# New UK Electrical Topic



## Nathan (Jan 7, 2007)

We have a number of members who are from the UK and we love to have you here... but sometimes things can get a little confusing. In order to address this problem we've created the UK Electrical topic. Please post all your UK related questions and comments here.

If the UK section gets large enough we may eventually spin it off to a ElectricianTalk.co.uk site.

Thanks


----------



## JohnJ0906 (Jan 22, 2007)

Nathan, if I might make a suggestion? Move this up to the top section, under "Electrical Forum" It will be more visible there for the new guys.

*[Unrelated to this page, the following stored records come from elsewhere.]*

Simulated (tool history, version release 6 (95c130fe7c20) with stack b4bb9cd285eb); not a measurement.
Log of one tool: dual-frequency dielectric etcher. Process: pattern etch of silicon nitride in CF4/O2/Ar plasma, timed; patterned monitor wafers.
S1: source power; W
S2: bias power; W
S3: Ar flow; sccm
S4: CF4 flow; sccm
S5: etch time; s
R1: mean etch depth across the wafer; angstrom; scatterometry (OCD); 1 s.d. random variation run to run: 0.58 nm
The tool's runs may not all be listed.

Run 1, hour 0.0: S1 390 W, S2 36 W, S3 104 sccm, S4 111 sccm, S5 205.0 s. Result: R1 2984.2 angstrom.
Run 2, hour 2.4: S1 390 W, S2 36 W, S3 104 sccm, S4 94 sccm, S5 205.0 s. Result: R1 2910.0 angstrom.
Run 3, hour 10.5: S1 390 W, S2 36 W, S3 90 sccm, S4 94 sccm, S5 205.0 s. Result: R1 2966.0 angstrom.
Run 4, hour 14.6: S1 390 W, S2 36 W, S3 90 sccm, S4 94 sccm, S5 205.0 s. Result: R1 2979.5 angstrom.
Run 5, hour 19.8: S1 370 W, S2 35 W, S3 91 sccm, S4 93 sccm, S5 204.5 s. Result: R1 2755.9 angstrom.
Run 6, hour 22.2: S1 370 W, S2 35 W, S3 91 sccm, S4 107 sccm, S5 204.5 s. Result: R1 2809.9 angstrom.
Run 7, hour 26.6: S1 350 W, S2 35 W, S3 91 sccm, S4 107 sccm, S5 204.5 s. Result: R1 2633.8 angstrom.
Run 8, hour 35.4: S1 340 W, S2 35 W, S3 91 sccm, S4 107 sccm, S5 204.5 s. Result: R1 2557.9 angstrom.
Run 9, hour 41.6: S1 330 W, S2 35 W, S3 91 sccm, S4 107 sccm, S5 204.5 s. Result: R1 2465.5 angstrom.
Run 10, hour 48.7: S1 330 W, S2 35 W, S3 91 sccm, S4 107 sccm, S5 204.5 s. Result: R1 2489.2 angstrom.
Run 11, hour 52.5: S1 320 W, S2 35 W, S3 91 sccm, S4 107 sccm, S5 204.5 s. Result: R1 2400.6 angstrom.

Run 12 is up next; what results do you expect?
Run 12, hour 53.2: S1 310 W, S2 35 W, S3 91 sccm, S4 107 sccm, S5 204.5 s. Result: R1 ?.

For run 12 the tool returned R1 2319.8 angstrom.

A good idea, but I would hate to see our UK brothers move to another site. I might not understand everything they talk about laughing: ), but I think we have an intresting variety.


----------



## te12co2w (Jun 3, 2007)

I too like to see uk posts here. Helps me think in different ways. I definitely can get confused by their jargon though.


----------



## Nathan (Jan 7, 2007)

Well, I'm sure everything will just stay here... I was just giving the option if it was desired.


----------



## frank (Feb 6, 2007)

Great idea Nathan

Many thanks' Frank


----------



## chrisb271 (Jul 6, 2007)

Yeah GREAT idea Nathan ! Hope it takes off.

Even if we did have electricians talk.co.uk i for one wouldn't forget my roots and where it all started here on .com ,i'm sure Frank and the other UK guys wouldn't too.
Its interesting to read all the posts on here.

I glad the forum is here.

Thanks guys.

Chris


----------